Intelligent Brake Lights
       All too often, it’s necessary to slam on the brakes quickly in order to avoid a collision—and if the car behind you is following too closely, that means that in avoiding one collision, you’ve moved straight on to another one! Thanks to intelligent brake light technology, however, cars will soon be able to communicate with one another. Drivers in following cars will get more warning that the individual in front of them has stopped, typically in the form of a flashing dash light indicator. This technology will improve visibility in bad conditions and give older Americans and those sharing the roads with them more adequate warning.

Smart Windshields
       In bad weather or with low visibility, it can be difficult even for drivers with 20/20 vision to adequately see everything that’s going on around them. Newly patented smart windshields, however, improve any driver’s ability to see and react to what’s going on around them. These windshields augment the available picture to share more information with the driver, drawing attention to potential obstacles and making it easier to avoid things like running animals or a pedestrian in the road.

Night Vision Enhancements
      Seeing in the dark is difficult for many individuals, but it’s worse as we age and our vision deteriorates. Thankfully, night vision enhancements are quickly making their way to the shelves. The latest available technology uses true night vision systems to project images of the surrounding conditions, making it easier for drivers to perceive everything from road markers and street signs to pedestrians and vehicles.

Automated Parking Systems
       Maneuvering in a crowded parking lot or aiming for on-the-street parking can be a challenge. Automated parking, on the other hand, removes the difficulty. With control handed over to the car, older Americans can sit back and let the car park itself, making their arrival the simplest part of the drive.
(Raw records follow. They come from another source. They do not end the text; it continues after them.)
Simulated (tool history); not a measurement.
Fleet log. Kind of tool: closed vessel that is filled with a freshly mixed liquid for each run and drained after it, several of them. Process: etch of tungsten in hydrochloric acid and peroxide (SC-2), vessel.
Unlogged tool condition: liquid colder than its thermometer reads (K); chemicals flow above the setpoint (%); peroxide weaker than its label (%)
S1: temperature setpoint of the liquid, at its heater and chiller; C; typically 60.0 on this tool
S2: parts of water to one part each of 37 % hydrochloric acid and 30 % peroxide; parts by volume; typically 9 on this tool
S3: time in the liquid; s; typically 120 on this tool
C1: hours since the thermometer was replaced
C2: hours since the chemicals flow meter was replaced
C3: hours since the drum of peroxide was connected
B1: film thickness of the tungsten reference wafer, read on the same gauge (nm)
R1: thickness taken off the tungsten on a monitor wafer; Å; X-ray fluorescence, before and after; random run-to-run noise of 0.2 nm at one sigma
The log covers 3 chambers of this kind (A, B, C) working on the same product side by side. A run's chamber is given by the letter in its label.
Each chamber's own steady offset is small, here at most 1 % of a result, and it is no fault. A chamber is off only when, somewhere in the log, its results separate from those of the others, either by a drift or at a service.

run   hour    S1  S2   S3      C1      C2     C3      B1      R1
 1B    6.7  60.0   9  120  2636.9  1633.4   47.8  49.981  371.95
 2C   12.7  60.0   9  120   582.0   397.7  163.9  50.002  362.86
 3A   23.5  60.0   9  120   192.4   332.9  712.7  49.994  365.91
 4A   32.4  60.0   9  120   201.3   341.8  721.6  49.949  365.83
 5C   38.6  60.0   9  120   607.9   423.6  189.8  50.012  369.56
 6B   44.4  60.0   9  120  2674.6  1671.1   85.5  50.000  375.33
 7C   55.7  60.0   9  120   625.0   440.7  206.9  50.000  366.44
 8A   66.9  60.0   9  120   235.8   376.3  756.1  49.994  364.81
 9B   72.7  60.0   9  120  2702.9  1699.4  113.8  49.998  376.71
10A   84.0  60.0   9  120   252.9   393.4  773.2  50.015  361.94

Lane Departure Warning Systems
      Whether they’re nodding off behind the wheel or simply having trouble navigating, drivers who drift out of their lanes can be the cause of serious accidents. Thanks to lane departure warning systems, however, it’s easier than ever to keep the car between the necessary lines. This warning system will notify the driver any time they start to drift, enabling them to move back into their lane before an accident occurs.

Crash Notification and Avoidance Technologies
       Rear backup cameras are already aware of impending accidents and able to notify drivers that it’s coming. With crash avoidance technology, no threat goes unnoticed. Any time something comes too close to the car, the driver will be notified. In this way, cars will help drivers avoid a potential accident.

Blind-Spot Detection and Back-Over Prevention Systems
      Careless drivers aren’t the only ones who can accidentally back over something—or someone—important. With blind-spot detection and back-over prevention systems, however, the car is safer than ever. This technology is designed to prevent accidents when the car is moving backwards, notifying drivers any time there’s something in their blind spot.

Fatigue Warning Systems
      Driver fatigue warning systems know when a driver is getting too tired to continue driving. They monitor driving behavior and other indicators to quickly and effectively let the driver know that they should not continue driving any longer, thus getting drivers off the road if they’re too tired to be there safely.

Forward Collision Warning with Auto Brake
      Many aging Americans struggle with depth perception issues that can make it difficult to tell when an object is coming too close. Others may allow their attention to drift for just a moment, not realizing that the car in front of them has slammed on their brakes. With forward collision warning, the car notifies the driver that the potential for a forward collision is coming. Even better, auto brake systems can automatically stop the car if a potential collision is detected.

Self-Driving Cars

       It won’t be long before self-driving cars hit the market, enabling older Americans to maintain their independence and reach their destination safely. This technology, while far from ready for testing in a regular market, will significantly advance independence while keeping the road safe for other drivers.

      Adults under 50 have been the target group for automobile advertisers for a long time. When it comes to buying new vehicles, however, older consumers are the best bet for many contemporary marketers. The emphasis on the boomer demographic is supported by the expected continuation of the greying of the population and the increase in the number of older licensed drivers. These new technologies, however, will help make traveling by car safer than it has ever been before, especially for older drivers who may need additional assistance behind the wheel.